GitHub - simanw/PieceTableEditor: Text Editor based on piece table method, implemented in array and splay tree. The latter is 300x faster than a naive editor editing on immutable strings

Requirements

go 1.14

(No external libraries used)

Run

To run the demo

go run main.go

To test

cd tests
go test -bench=. -benchmem editor_test.go

Implementation Overview

Bottleneck analysis

B/op values tell you how many bytes were allocated per loop. allocs/op tells how many (distinct) memory allocations occurred per op.

I first used built-in testing tools of Go to find out the performance bottleneck. As shown in the screenshots, apparently, CopyPaste and Misspelling are the two most expensive operations. And the reasons are obvious.
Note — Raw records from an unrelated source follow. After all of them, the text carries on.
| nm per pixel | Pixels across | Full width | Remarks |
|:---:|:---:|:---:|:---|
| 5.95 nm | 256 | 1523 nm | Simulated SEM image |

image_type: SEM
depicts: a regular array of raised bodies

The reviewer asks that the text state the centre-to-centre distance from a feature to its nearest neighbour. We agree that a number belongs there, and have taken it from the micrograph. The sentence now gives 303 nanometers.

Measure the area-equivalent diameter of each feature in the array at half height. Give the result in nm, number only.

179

It is inefficient to keep everything in a single String object. Naive Copy and Paste directly process the large string via indices. Because strings are immutable, this approach would require a lot of reallocation.
There are totally 235886 words of average length of 9 characters in the file "/usr/share/dict/words", which means that there are 235886 items in the map object. I tested the real memory usage of allocating such large map object, it turned out that a map with 235886 string-bool pairs required approximately to allocate 25.69MB.

Also, searching a word in the dictionary can be faster by storing words in a Trie because it reduces the number of comparisons.

Optimization

Piece table-based editor

A Piece Table is a data structure typically used to represent a series of edits on a text document.

Although a piece table itself is a data structure, it does not state how it should be implemented. The time complexity of operations depends on how the table is being implemented. One possible implementation of a piece table is in a splay tree, because it provides quick access to recently-accessed elements. Due to limited time, I implemented the piece table as an array of pieces. Thus, it takes O(n) times to scan the piece table, where n is number of editions.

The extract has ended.